British minister writes Op-Ed ahead of UK Caribbean Forum
Good friends know the importance of communication – it brings us together, allows us to understand one another and resolves problems when they arise. It’s no different between countries.
In an age where we increasingly rely on digital and social media to conduct business, I’m glad that meeting face-to-face remains a vital part of international diplomacy. This is certainly true for the special friendship between the UK and the Caribbean, where personal interaction, mutual understanding and shared values are at the heart of the relationship.
This is why I am delighted that next week Foreign Secretary William Hague and I will welcome Caribbean Foreign Ministers to London for the eighth UK-Caribbean Ministerial Forum.
The first Forum took place in 1998. Since then the UK and the Caribbean have seen changes of governments, endured crises – both natural and man-made – and celebrated success. The 2012 Olympics was a high point for both Team GB and the Caribbean’s track-stars (I expect more of the same from the likes of Shelly-Ann Fraser Pryce, Kirani James and Jehue Gordon at the Commonwealth Games in Glasgow this summer). Throughout this time, the Forum has remained as the centre-piece for high-level discussion between the UK and the Caribbean on the big issues. This year’s event will be no exception.
Both the British and Caribbean governments are working with real vigour to boost economic growth, tackle the burden of debt and create jobs and opportunities for our citizens. We want the Forum to produce real results to support these efforts. We want to build an even stronger partnership to promote prosperity.
A central theme of the Forum – and one in which I take a close interest – is energy security. High oil import costs and inefficient power generation and distribution are a challenge for many Caribbean economies. Identifying long term energy solutions – including natural gas and renewable technologies like wind, solar or geothermal power – is a CARICOM priority. UK companies are amongst the best in the world in this field so it is an obvious area where collaboration will deliver benefits all round.
Education and skills are also key priorities for both Britain and the Caribbean – we all recognise that our young people are our best resource. At the Forum, we will ask how we can provide the vocational education, technical know-how and life skills that they need for the world of work.

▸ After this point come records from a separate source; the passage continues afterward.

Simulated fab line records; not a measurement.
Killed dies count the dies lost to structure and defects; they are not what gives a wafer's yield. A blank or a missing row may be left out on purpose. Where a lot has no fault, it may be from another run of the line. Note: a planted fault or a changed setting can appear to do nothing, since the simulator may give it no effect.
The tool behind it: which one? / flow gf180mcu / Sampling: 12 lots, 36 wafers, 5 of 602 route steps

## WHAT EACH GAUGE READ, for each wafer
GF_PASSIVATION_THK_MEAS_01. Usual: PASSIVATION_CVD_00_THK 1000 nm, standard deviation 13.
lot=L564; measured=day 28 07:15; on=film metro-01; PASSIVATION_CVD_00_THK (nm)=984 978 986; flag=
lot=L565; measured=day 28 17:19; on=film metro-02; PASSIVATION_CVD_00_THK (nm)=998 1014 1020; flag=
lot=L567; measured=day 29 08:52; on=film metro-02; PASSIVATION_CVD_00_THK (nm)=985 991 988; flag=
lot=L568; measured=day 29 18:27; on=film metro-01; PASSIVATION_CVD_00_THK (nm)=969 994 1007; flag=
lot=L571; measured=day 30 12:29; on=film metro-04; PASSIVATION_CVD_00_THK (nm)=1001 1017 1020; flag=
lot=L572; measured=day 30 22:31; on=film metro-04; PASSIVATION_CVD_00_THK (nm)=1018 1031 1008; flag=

Of course, tourism remains vital to many Caribbean economies. So I was pleased by the changes to the UK Air Passenger Duty recently announced by Chancellor George Osborne. These changes, which take effect from April 2015, will make a real difference. It will make it cheaper to fly to the Caribbean and will remove the anomaly of the tax being higher to travel to the Caribbean than to all US holiday destinations including Hawaii. This has been a challenging issue in our relationship – Caribbean governments and their tourism industries have lobbied hard for change. This gives us another opportunity to build our partnership for prosperity by promoting tourism and business travel.
Prosperity also involves bringing down barriers to economic growth. Serious and organised crime is perhaps the biggest. Not only does it ruin lives, but it undermines economies, discourages investment and impacts on tourism. The Forum will build on our already excellent co-operation to stop organised crime networks, including through the apprehension and extradition of criminals and by seizing the proceeds of their crime.
I’m pleased the Forum will show that the friendship between the UK and the Caribbean is about more than just government relations. Caribbean Foreign Ministers will meet parliamentarians from across the UK political spectrum, representatives of the private sector and leading figures from the large Caribbean community in the UK. To put business at the heart of the Forum I have asked the Caribbean Council to host a trade and investment event to highlight new opportunities for British and Caribbean companies in the Caribbean, UK and EU markets.
In my role as Foreign Office Minister for the Caribbean, I have had the pleasure of visiting Jamaica, Trinidad & Tobago and Barbados and I hope to visit more of the region before too long. These visits have brought home to me the fact that the UK-Caribbean relationship is defined by friendship. Like all friendships, we will not agree on everything but like all friendships worth having, it is open, honest and based on mutual respect. The Forum will allow us to reflect on how far we have come together but, more importantly, to focus on what more we can do to reach our shared goal of prosperous and secure societies, for the benefit of all our citizens.